|No such thing as a small change|
I did not mean to suggest you are anti P6, rabidly or otherwise. 1
You say I've "taken "use" to mean 'play with', 'experiment', 'try out'". No, not if the context is serious use. Yes, if the context is a project that is at an early stage in its development, even if the end goal is serious use. You say "that isn't "use"." I disagree. 2
v5 being able to work at the block level is simply part of Larry Wall's slang design. 3 Whether it's naive and unnecessary (your view) or brilliant and pragmatic (mine) it's nothing specific to v5 and it's 100% Larry's responsibility, not FROGGS'. It's also basically sunk cost. So I don't think it's productive to talk further about the cost of building P6 or v5 this way.
I understand the point you were trying to make with "another example of misleading information", but please know that I currently entirely reject the notion that any information I have provided thus far is misleading, including my comments about v5, so I find talk of "another" example completely unreasonable.
According to jnthn (Rakudo's architect) Rakudo's gather/take implementation is lazy, non-batching. According to Larry Wall, Niecza's is lazy and probably non-batching. (Sorear, Niecza's original author did not answer my request for clarification; he's now busy working on Rakudo so it's mostly a moot point.)
I couldn't tell, but it seemed like you might be thinking that batching is sort of laziness-lite. The P6 design specifies four levels of laziness: strictly lazy, mostly lazy, mostly eager, strictly eager. Consider a one million line file. Eager processing will read the whole file in one go. So instead you might want to process it lazily. But do you really want to read it strictly lazily, one line at a time, or would you really prefer a mostly lazy mode that reads lines in batches (even though it still delivers it to your consuming code one item at a time)? Sometimes you really will want to read one line at a time, other times batching is best; the P6 design allows you to control which strategy to use.
1 If my memory of the last couple years here at PM serves me right you've kept your P6 comments mostly focused on what you would want from P6; have focused attention on your personal top issues, with CPU bound speed being one I remember (and threads being another from a recent comment); and have otherwise generally held a healthily (primarily technically) skeptical view. I applaud all of this.

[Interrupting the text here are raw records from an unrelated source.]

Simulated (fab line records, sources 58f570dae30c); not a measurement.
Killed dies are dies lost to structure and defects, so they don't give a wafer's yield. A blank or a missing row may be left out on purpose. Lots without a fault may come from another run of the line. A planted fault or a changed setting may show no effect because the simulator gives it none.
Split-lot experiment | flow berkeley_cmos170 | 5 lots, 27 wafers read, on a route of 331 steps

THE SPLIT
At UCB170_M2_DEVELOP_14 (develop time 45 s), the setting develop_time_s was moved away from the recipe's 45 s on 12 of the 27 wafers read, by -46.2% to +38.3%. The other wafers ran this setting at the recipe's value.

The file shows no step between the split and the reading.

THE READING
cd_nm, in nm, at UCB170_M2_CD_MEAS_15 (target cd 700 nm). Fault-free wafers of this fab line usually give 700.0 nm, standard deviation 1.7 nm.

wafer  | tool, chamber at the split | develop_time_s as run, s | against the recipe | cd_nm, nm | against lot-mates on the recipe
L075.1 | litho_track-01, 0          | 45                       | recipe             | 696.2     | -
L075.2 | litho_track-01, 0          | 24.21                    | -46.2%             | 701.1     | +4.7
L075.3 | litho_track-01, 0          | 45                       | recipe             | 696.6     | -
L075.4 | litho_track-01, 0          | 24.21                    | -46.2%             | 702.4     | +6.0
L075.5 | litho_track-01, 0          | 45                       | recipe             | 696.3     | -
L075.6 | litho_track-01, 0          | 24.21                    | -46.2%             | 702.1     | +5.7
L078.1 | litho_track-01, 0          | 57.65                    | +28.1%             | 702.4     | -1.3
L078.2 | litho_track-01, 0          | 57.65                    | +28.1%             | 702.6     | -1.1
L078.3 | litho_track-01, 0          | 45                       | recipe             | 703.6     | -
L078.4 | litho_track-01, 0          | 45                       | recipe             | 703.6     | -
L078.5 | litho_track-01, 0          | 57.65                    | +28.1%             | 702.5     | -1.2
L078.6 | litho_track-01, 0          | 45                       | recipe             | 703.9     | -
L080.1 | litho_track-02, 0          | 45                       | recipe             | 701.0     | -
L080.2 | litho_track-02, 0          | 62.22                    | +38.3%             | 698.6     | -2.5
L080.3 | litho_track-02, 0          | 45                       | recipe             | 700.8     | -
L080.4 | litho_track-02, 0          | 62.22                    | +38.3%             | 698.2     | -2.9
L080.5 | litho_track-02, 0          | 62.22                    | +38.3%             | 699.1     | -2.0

2 sundialsvc4's original post is clearly focused on serious use. However, it makes no sense to me that, if there were a project with the goal of achieving what he wants, he would not consider using early (or even late) versions of that project to provide feedback. Such usage would not properly be described as serious use but rather as trying it out or playing with it. The seriousness is about the intended usage once the project has delivered on its goal(s), not how one uses it before it gets there. That said, I did not respond to sundialsvc4.
Ralesk's comment specifically focused on an "experiment". Although I'd say "experiment" is not a suitable tag for v5 (3 month old project is better, though that ignores the years of foundation work it builds on), I thought its goal perfectly fit Ralesk's project description. Ralesk responded that he could not actually use v5. First he talks of an experiment, then suddenly it has to be finished even though no other such finished project exists? I think he may have been kidding, but this leads to another problem.
PerlMonks is supposed to be a resource for the silent majority, newcomers to the Perl world, random googlers, and more. A lot of folk who've heard of P6 inaccurately think it's a dead or struggling project that hasn't shipped software. Comments like Ralesk's reinforce that false viewpoint. If I think a commenter is obviously a troll, I generally leave it alone. If it's an obvious joke, I might reply in kind. If not, I sometimes try to figure out a response to set the record straight.
3 Slangs aren't about mixing P5 and P6. They are about recursing into arbitrary sub-languages at any point. P6 itself consists of a series of slangs for general code, regexen, strings, and so forth. Programmers will remain oblivious of this internal reality when first learning P6, and may choose to always ignore it, but the slang architecture is one of several pieces that give Perl, via P6, the capacity lisp has had since the 1950s for supporting continual, fluid evolution and innovation (in lisp's case, by writing s-expressions, in Perl's by writing Perl).